It went as well as could be expected.

For the first few days, trying to transition from daily work mode to peaceful introspection proved impossible for me. But while I wasn’t buying into the spiritual nature of the texts I was being sent, I began to look forward to the notes. I would save them for a time, usually late at night, when I felt I could actually dedicate myself to the experience, and then give them a chance.

A glitch in the tracking app meant that support people from the show also started texting me from time to time to confirm my whereabouts. While I have no way of quantifying how much that impacted my immersion in the show, it was nice to have actual conversations with my spirit guides. They were friendly, and I looked forward to those, too.
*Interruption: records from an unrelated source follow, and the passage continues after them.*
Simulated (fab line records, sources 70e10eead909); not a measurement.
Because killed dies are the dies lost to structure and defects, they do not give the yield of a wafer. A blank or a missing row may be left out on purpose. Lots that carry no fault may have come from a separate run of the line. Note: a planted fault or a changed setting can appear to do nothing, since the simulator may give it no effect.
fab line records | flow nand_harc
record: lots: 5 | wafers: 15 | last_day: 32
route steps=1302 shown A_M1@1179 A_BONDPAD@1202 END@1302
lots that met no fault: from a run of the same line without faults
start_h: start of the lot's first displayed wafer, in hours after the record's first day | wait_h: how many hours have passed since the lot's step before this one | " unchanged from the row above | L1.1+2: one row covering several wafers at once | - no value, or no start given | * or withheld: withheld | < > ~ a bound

Things really started to change when, during a Friday night dinner party at my house, I was visited. A loud knock brought me to the front door, where a small bag tied with black ribbon sat on the mat.

By the time I got there, the two men dressed in mottled grey suits had moved down the steps and into the darkness.

“That is a cup of salt,” they explained of the delivery. “It is roughly the amount of salt that was in your body when you died.”

They told me to carry it with me everywhere, and then disappeared. I hefted the small reminder of my life in my hand and felt very pensive for the rest of the night. That weekend, every time I looked in my purse and saw it, I felt a thrill. It became a totem from this second world I was living in and helped me move back and forth more easily.

Every time I had an opportunity to talk about my TBD experience with my friends, they seemed fascinated by the idea, and it became a fun topic to discuss with outsiders.

Next up was a field trip to Stanley Park. That weekend, Oct. 31 and Nov. 1, there was a terrible storm though. Participants were asked to make their way with their bag of salt to Third Beach during one of two windows of time, but I hibernated until the very last minute, hoping the weather would let up.

It possibly only got worse.

Wandering along the seawall on a miserably wet day was not something I would have elected to ever do, but the beauty of the moment quickly struck me. The sun was performing alchemy on the horizon, turning a boring grey clouds into gold. The water was gently dancing against the rocks, and there were no crowds to interrupt my thoughts. It had a very heavenly vibe. I was feeling it.

It became a game of guessing which of the people was "the one I needed." There was the woman walking backwards. There was the man speaking with no sound coming out. There were the watchers, dressed all in black. Soaked by the rain with my bag of salt in hand, I eventually found my guide standing quietly near Siwash Rock.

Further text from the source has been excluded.